A few months ago, I wrote decoders for the PCM formats used by the Sega CD and Sega Saturn versions of the game Lunar: Eternal Blue1. I wanted to write up a few notes on the format of the Sega CD version’s uncompressed PCM format, and some interesting lessons I learned from it.
All files in this format run at a sample rate of 16282Hz. This unusual number is based on the base clock of the PCM chip. Similarly, the reason that samples are 8-bit signed instead of 16-bit is because this is the Sega CD PCM chip’s native format.
Each file is divided into a set of fixed-size frames; the header constitutes the first frame, and every group of samples constitutes the subsequent frames. These frames are set to a size of 2048 bytes—chosen because this is the exact size of a Mode 1 CD-ROM sector, and hence the most convenient chunk of data which can be read from a disc when streaming. This is also why the header takes up 2048 bytes, when the actual data stored within it uses fewer than 16 bytes.

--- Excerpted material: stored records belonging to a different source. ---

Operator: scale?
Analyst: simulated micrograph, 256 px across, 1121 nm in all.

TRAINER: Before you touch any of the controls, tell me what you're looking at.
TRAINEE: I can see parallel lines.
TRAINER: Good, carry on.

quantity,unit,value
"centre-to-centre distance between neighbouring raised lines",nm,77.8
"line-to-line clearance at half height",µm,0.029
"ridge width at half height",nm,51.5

Each frame of content contains 1024 samples. Because each sample takes up one byte in the original format, this means only half of a frame is used for content. The actual content is interleaved with 0 bytes. Despite seeming a pointless, inefficient use of space, this does serve a purpose by allowing for oversampling. The PCM chip’s datasheet lists a maximum frequency of 19800Hz, but this trick allows for pseudo-32564Hz playback.
The format used in Lunar: Eternal Blue supports stereo playback, though only two songs are actually encoded in stereo2. Songs encoded in stereo interleave their content not every sample, as in most PCM formats, but every frame; one 2048-byte frame will contain 1024 left samples, the next frame will contain the matching 1024 right samples, and so forth. This was likely chosen because the PCM chip expects samples for only one output channel at a time, and doesn’t itself implement stereo support.
The loop format used is highly idiosyncratic. Loop starts are measured in bytes from the beginning of the header; that is, a position to seek to from the start of actual content. The loop end time, however, uses a different unit; loop end is measured in terms of the sample at which the loop ends, not the byte. Because one sample is stored for every two bytes, and because left/right samples in a stereo pair are counted numerically as the same sample, this means that this count differs from the byte position at the end of the song by a factor of either 2 or 4. This is a quirk of how the PCM playback routine works; it’s more efficient to keep track of the number of samples played instead of the bytes played, and therefore storing the data in that format means that no extra math has to be performed to determine if the end of a loop has been reached. Similarly, the treatment of left/right samples as being the same sample is likely an artifact of what was the simplest way for the PCM playback code to handle this condition.
Looking at these PCM files gave me a new appreciation for design, and helped me appreciate more how important it is to understand the reason behind design decisions. In a lot of ways this format feels like it should be “bad” design: it’s strange, it’s idiosyncratic, it’s internally inconsistent. But every single detail is carefully chosen; everything serves a purpose. Each of these idiosyncrasies was carefully chosen to solve a particular problem, or to ensure peak performance in a particular bottleneck. Given the restrictions of a 16-bit game console, all of these choices were necessary to be able to support constantly streaming audio like this in the first place. Aligning every single detail of a format or API with the job which needs to be done is its own kind of elegance—a kind of elegance I understand a little better now.